GODSTUFF

ESCAPE WINTER’S ICY GRIP WITH SPIRITUAL BOOKS

Each summer, I compile a spiritual summer reading list with the idea that those long, lazy, balmy days give us extra time to read for pleasure (and not just on the commute to and from work.)

I don’t know about you, but the summer came and went and was filled with so much stuff that most of books I intended to read still sitting untouched on my nightstand.

Now the Cold Miser has cast an arctic spell on Chicago, blanketing the city with what feels like a mile of snow, while its citizens find shelter inside for the foreseeable future. There are only so many Netflix movies and DVR’d episodes of The Barefoot Contessa that any one person can watch to pass the time until the weather turns more human again, so you may find yourself with ample time to read.

January has always been my high time for spending time in books — taking journeys in my imagination to escape winter’s icy grip when a tropical vacation was nowhere in sight.

Here are a few new books in the spiritual genre that might help you pass the time and embark on a holiday, a new adventure or a quest (from the warm comfort of your living room.)

Go back in time (on a long, strange trip):

The Harvard Psychedelic Club: How Timothy Leary, Ram Dass, Huston Smith, and Andrew Weil Killed the Fifties and Ushered in a New Age for America

By Don Lattin

With equal parts keen historicity and great humor, Lattin, the former religion writer for the San Francisco Chronicle and one of the nation’s preeminent religion journalists (who is known as “Moon Doggie” to some of his colleagues on the God beat), chronicles how these founding fathers of the so-called New Age movement in the U.S. and worldwide met at Harvard in the early 60s and — despite rivalries, infighting and backstabbing — managed to change the spiritual landscape for generations to come.

Lattin is a virtuoso explicator of the counterculutural fringes of American religious life. If you dig The Harvard Psychedelic Club you might also want to check out Lattin’s other books: Following Our Bliss: How the Spiritual Ideals of the Sixties Shape Our Lives Today and Jesus Freaks: A True Story of Murder and Madness on the Evangelical Edge.

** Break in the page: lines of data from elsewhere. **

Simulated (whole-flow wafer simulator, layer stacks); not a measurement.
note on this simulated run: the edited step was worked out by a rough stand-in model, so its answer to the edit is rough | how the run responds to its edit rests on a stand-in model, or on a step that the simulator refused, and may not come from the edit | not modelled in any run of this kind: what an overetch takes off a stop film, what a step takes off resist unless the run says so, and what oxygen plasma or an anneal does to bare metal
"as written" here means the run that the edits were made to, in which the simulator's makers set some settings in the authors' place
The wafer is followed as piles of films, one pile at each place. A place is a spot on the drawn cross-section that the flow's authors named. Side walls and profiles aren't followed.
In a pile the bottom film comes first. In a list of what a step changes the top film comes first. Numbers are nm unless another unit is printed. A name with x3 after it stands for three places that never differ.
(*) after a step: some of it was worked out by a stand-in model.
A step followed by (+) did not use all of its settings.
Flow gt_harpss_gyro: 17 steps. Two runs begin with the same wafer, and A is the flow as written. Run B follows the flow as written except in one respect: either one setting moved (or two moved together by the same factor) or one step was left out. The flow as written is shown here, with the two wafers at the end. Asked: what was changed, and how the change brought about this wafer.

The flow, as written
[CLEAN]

Discover the spirituality (and delight) of snow:

Spiritual Adventures in the Snow: Skiing & Snowboarding as Renewal for Your Soul

By Marcia McFee and Karen Foster

McFee and Foster both are theologians and avid outdoorswomen who have found spiritual enlightenment and connection on snowy mountain slopes. “Activities that are exhilarating and fun are not usually thought of as spiritual,” they write. “But to the contrary, such ventures may well point us to our most profound spiritual connections. For when we are able to come fully into the present moment, turn off the noise in our minds, feel our true essence as complete union of body-mind-spirit, we enter into a kind of ‘other worldly’ state of ecstasy that we can experience only as a spiritual dimension.”

Step into someone else’s (uncomfortable) shoes:

That Bird Has My Wings: The Autobiography of an Innocent Man on Death Row

By Jarvis Jay Masters

Writing from San Quentin prison’s Death Row, where he is appealing his death sentence for the murder of a prison guard (a crime for which he claims he is innocent), Masters recounts a troubled life that took him from a heroin-addicted mother to foster homes to drug addiction to prison, and how his renewed faith gives him hope for the future — whatever it may hold. Masters, who spends much of his time meditating in his cell, wrote the book by hand, using a ballpoint pen filler (the only writing implement allowed.) Painfully honest and surprisingly uplifting, Archbishop Desmond Tutu says the memoir, “is a plea for reform, for common humanity, and I share his hope that this moving story will redouble our efforts to make sure that every child matters.”

Go inside (yourself):

The Liturgical Year: The Spiraling Adventure of the Spiritual Life

By Joan Chittister

A Benedictine nun and prolific writer, Chittister takes a look at the spiritual rhythm of the year and why the Christian church celebrates what it does when it does. In what she calls “a journey of the soul through the map of Christian time,” Chittister unpacks the liturgical year, connecting it to a life’s work of becoming a true follower of Christ, or, as she lyrically puts it, “an exercise in spiritual ripening.”

Look at the future (with new eyes):

Rediscovering Values: On Wall Street, Main Street, and Your Street

By Jim Wallis

We all know the economy stinks and we’re living in nervous, tension-filled times, wondering what the future holds for our pensions, our children, and, perhaps, the soul of our nation. In this field guide, Wallis, the bestselling author of God’s Politics and The Great Awakening and the leading voice among Christian progressives, insists that if we focus only on answering the question, “When will this crisis be over?” we’ll end up making the same mistakes that got us into this mess in the first place.

Wallis calls the book a “moral compass for the new economy,” and says we have to reclaim fundamental values that have been misplaced. “It’s time to stop keeping up with the Joneses and start making sure the Joneses are okay,” he says. “The operating principle of God’s economy says that there is enough if we share it.”